CSL has trimmed its forecast, putting FY26 revenue at roughly $15.2 billion and NPATA — that’s net profit after tax before acquired-intangible amortisation and large one-off items — at around $3.1 billion, both figures given on a constant-currency basis. Interim CEO Gordon Naylor said the company’s “growth initiatives are working,” though he acknowledged it will take more time than originally anticipated to see the financial upside.
Analysts held off on declaring a bottom. Tim Waterer, chief market analyst at KCM Trade, suggested CSL might catch the eye of long-term investors—if management manages to stabilize things. Still, he flagged ongoing cost pressures and changing demand. Financials slipped 0.8%. Three of the big four banks dropped, losses ranging from 0.4% to as much as 2.4%.
Resources did the heavy lifting. Materials ticked up as iron ore flirted with US$112 a tonne—Rio Tinto hit fresh records, and BHP hovered just shy of its March high. Energy names, though, lagged, not quite factoring in Brent crude’s leap past US$105.
Metcash jumped 6.6% to A$2.92 after the IGA supplier projected underlying profit between A$268 million and A$270 million. Shares in oOh!media surged 7.1% to A$1.35 on news of a fresh takeover approach, while Ingham’s added 7.4% after sticking with its existing guidance.

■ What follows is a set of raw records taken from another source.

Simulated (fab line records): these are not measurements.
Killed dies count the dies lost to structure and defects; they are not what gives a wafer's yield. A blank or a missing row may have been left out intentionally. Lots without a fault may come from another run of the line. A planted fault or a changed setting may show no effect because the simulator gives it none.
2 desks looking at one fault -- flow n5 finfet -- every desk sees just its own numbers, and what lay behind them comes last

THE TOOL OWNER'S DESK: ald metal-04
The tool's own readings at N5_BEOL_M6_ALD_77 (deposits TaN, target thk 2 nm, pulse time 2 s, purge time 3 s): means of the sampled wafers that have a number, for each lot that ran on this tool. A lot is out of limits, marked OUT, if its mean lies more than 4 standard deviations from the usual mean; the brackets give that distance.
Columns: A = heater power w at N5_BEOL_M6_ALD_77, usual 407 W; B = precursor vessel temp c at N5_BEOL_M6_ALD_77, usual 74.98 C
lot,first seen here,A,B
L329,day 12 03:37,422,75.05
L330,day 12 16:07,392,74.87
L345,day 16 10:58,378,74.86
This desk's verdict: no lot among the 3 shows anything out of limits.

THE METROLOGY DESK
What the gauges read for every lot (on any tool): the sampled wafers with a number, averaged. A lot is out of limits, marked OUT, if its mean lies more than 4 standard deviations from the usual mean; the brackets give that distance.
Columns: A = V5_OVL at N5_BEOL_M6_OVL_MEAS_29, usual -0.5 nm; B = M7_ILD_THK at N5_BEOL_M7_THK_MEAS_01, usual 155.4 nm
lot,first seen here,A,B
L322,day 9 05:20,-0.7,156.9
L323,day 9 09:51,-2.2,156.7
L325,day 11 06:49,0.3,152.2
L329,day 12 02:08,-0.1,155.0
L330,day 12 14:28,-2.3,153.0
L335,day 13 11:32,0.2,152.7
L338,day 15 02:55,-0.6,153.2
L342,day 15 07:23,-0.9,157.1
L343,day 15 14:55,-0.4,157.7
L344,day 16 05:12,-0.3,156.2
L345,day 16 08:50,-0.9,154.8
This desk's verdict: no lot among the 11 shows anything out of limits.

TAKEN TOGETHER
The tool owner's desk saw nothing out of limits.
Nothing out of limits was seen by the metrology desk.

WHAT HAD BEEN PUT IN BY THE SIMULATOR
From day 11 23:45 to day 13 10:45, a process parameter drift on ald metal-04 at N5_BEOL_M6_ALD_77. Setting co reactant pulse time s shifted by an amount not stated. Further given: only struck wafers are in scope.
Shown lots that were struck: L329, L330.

Still, there’s a live risk to the downside in this market. Oil jumped more than 3% after U.S. President Donald Trump described the Iran ceasefire as “on life support.” Separate Reuters reporting flagged potential changes to property taxes—including capital gains and negative gearing, the rule allowing investment losses to offset taxable income—sitting on the budget watch list. If the upcoming budget comes in hot, or if oil catches another surge, banks, retailers, and stocks tied to housing could see rate risk back on the table. Reuters
The mood remains defensive, not chaotic. CSL faces pressure to prove its reset sticks. Banks are eyeing the budget closely, wary of anything that could push up rate forecasts. As for resources, the trade keeps hinging on developments far beyond Australia’s borders.